Culture 3 – Cultural anthropology

In moving from biblical to 21st Century culture it may be good to get the view of those scientists who study the way human beings live, the anthropologists. Broadly speaking, culture is the full range of patterns of human behavior. The English anthropologist, Edward Tylor, was the first anthropologist to use the term “culture” as a study of humanity in his book Primitive Culture, which was published in 1871. Since then, the term has been used to refer to everything involved in human life on this planet. Every definition of culture one is likely to encounter includes the idea of society or a group of people that share things in common. In other words, one person cannot make a culture. People need people and the way they live together defines their culture. Tylor’s definition of culture is representative of other definitions that have come after it. He said that culture “is that complex whole which includes knowledge, belief, art, law, morals, customs, and any other capabilities and habits acquired by man as a member of society.” Culture is primarily inherited. You are born into it.

 Is there a difference between culture and the artifacts produced within that culture? Many anthropologists say “yes.” They say culture exists only in the mind in the shape of things known or believed, and things imagined. An artist imagines a painting, a composer a song, or an architect a building, based upon previous things that have entered the mind. Once the painting, song, and building are completed, they become an artifact, something created by humans representing their thoughts. Anthropologists agree that culture is learned so, no doubt, the mind is affected by culture and cultural influences bombard our minds continually.
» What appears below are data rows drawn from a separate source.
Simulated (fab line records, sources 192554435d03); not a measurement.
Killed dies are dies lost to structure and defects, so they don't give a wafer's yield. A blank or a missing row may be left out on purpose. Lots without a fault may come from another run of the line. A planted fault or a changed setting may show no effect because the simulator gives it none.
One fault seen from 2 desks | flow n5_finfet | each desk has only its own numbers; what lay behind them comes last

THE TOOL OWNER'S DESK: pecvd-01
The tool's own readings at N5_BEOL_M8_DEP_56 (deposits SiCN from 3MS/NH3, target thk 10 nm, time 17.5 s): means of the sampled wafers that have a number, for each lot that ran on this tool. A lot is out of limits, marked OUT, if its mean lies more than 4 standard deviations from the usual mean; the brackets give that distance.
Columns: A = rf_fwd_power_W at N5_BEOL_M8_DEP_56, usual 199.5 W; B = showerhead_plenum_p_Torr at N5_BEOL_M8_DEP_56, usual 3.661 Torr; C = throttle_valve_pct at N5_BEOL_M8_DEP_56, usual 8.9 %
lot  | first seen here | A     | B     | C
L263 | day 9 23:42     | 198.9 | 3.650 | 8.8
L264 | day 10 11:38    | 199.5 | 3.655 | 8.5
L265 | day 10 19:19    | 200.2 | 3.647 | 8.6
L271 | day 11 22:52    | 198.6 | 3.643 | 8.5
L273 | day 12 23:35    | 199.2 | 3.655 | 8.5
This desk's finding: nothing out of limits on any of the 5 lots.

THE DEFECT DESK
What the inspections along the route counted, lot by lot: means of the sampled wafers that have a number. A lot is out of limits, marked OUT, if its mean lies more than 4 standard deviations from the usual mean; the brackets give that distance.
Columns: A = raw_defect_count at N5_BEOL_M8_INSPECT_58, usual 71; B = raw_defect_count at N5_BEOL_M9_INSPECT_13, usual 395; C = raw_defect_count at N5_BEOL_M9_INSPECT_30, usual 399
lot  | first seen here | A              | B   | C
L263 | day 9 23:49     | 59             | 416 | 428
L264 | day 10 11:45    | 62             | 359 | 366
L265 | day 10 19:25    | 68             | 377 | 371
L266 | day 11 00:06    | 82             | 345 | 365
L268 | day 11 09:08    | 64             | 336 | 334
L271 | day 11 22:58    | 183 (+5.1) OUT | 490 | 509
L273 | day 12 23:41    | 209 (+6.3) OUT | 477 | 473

Culture can be divided into three levels based on how broad a cultural element you want to look at. At the outer level are cultural universals. These are categories of human behavioral patterns that exist in every human society. A representative list would include:

            Meeting basic human needs of food, clothing, and shelter

            Communication with language and signs

            Education to pass culture to the next generation

            Classification based on age and gender

            Government system for community

            Tools and technology

            Marriage and family structure

            Concept of what is good and bad behavior

            Concept of privacy and/or private property

            Belief in the unknown

            Rules regulating sexual behavior

            Art, games, and leisure

            Trade and economy

Any society, large or small, will have produced some kind of pronouncement upon these areas of human culture.

The next level down in size is our own specific culture. It could be national or regional within a big nation. It is how the broad universal categories of culture are defined in our society.

The smallest level of culture that you could identify with would be a sub-culture. This is where small groups within a larger group share cultural traits that are different from the broader specific culture of your society. We usually find these consisting of people that emigrated from the same country and therefore, share the same primary language, taste for food, etc. These would be like the Mexicans in the U.S. and the Gypsies in Spain. They tend to stick to themselves in other cultures but they do not clash with the host culture.

Another group that needs to be examined is not distinguished by the size of the group but by its relationship to the established culture. It is a counter-culture. A secular counter-culture is a culture, usually of young people, with norms, values, and lifestyles in opposition to the established culture. It is a subculture that clashes with the dominant culture. A counter-culture in the youth usually revolves around a type of music, associated type of clothing, and is characterized by rebellious attitudes of mind. Members of the counter-culture make people of the established culture uncomfortable. This sounds like what Christianity is, or should be, in the world. There will be more said about this later in this series.